Physics9.3 Simple Machines

Section Learning Objectives

By the end of this section, you will be able to do the following:

  • Describe simple and complex machines
  • Calculate mechanical advantage and efficiency of simple and complex machines

Teacher Support

Teacher Support

The learning objectives in this section will help your students master the following standards:

  • (6) Science concepts. The student knows that changes occur within a physical system and applies the laws of conservation of energy and momentum. The student is expected to:
    • (C) describe simple and complex machines and solve problems involving simple machines;
    • (D) define input work, output work, mechanical advantage, and efficiency of machines.
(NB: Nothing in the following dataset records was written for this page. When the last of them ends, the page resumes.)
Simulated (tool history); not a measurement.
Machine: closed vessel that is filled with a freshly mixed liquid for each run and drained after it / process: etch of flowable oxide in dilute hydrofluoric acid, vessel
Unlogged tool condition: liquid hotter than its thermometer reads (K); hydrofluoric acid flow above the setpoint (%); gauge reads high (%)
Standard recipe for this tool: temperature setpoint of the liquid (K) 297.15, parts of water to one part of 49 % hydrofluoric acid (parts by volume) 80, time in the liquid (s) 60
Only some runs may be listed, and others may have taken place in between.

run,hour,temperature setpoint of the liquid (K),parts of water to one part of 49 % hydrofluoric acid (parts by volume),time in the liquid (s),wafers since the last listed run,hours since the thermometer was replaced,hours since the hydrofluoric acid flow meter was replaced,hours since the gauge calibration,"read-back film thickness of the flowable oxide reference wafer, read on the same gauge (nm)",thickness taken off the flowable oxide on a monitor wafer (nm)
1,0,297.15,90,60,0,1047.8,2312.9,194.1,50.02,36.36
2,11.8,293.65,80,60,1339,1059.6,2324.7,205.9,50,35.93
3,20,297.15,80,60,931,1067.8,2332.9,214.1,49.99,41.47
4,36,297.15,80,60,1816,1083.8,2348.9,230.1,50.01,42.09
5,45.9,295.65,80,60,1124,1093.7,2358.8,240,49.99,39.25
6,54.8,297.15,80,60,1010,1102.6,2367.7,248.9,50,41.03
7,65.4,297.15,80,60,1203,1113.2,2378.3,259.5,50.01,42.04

In addition, the High School Physics Laboratory Manual addresses content in this section in the lab titled: Work and Energy, as well as the following standards:

  • (6) Science concepts. The student knows that changes occur within a physical system and applies the laws of conservation of energy and momentum. The student is expected to:
    • (D) demonstrate and apply the laws of conservation of energy and conservation of momentum in one dimension.

Section Key Terms

complex machine efficiency output ideal mechanical advantage inclined plane input work
lever mechanical advantage output work pulley screw
simple machine wedge wheel and axle

Teacher Support

Teacher Support

In this section you will apply what you have learned about work to find the mechanical advantage and efficiency of simple machines.

[BL][OL] Ask the students what they know about machines and work. Dispel any misconceptions that machines reduce the amount of work. Be sure students do not equate machines and motors by asking for (and, if necessary, providing) examples of machines that are not motorized. Explain that simple machines are often hand-held, and that they reduce force, not work.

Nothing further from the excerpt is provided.